Aluminium materials have shown a promising performance in the bid for safer, cheaper, more powerful batteries. Georgia Institute of Technology scientists have succeeded in using aluminium foil to create batteries with higher energy density and greater stability.
The test batteries indicate that the technology could enable electric vehicles to run longer on a single charge. In addition, the materials required mean that the batteries would be cheaper to manufacture compared with comparable devices.
The more efficient the battery then the better its energy density (which is necessary to power devices) and its stability (which influences both safety and the ability of the battery to be recharged).
Lithium-ion batteries are the current top performing everyday use batteries, and they are used in smartphones, laptops, and electric vehicles. The trouble is we have reached the limits of lithium-ion. While lithium-ion batteries are widely used for various applications challenges are associated with the stability of cathode materials have hindered their overall performance and lifespan.
Limitations with batteries will hamper progress towards next-generation long-range vehicles and electric aircraft – unless alternatives are developed. Today’s batteries, for instance, do not hold enough energy to power aircraft to fly distances greater than 150 miles. On a bigger scale, large-scale energy storage could provide back-up systems to guard against disruption to electrical grids.
The aluminium foil battery should, in theory, enable electric vehicles to run longer on a single charge. An advantage of using aluminium as a battery material relates to the material being cost-effective, highly recyclable, and easy to work with. This is as solid-state batteries.

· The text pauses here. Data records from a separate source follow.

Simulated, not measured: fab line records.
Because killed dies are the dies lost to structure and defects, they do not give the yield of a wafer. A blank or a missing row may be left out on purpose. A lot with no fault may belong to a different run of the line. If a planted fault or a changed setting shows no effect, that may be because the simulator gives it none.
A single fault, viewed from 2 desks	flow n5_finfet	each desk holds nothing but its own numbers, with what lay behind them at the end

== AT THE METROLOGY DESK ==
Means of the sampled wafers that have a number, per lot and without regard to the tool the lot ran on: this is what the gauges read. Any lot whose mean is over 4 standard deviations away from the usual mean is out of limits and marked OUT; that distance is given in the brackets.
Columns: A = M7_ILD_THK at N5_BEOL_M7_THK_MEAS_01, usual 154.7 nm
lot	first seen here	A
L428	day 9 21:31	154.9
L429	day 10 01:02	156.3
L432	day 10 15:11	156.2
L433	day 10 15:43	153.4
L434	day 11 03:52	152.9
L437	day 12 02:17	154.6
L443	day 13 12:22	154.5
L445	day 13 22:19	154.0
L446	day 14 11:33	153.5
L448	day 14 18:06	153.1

To create the battery, the researchers added small amounts of other materials to the aluminium to create foils with particular “microstructures”. For this, they tested over 100 different materials to understand how they would behave in batteries.
It was observed that the aluminium anode could store more lithium than conventional anode materials, and therefore more energy.
To advance a more energy-optimized and cost-effective battery cell architecture the researchers are seeking to understand further how size influences the aluminium’s behaviour. The researchers are also actively exploring other materials and microstructures with the goal of creating very cheap foils for battery systems.
The research appears in the publication Nature Communications, titled “Aluminum foil negative electrodes with multiphase microstructure for all-solid-state Li-ion batteries.”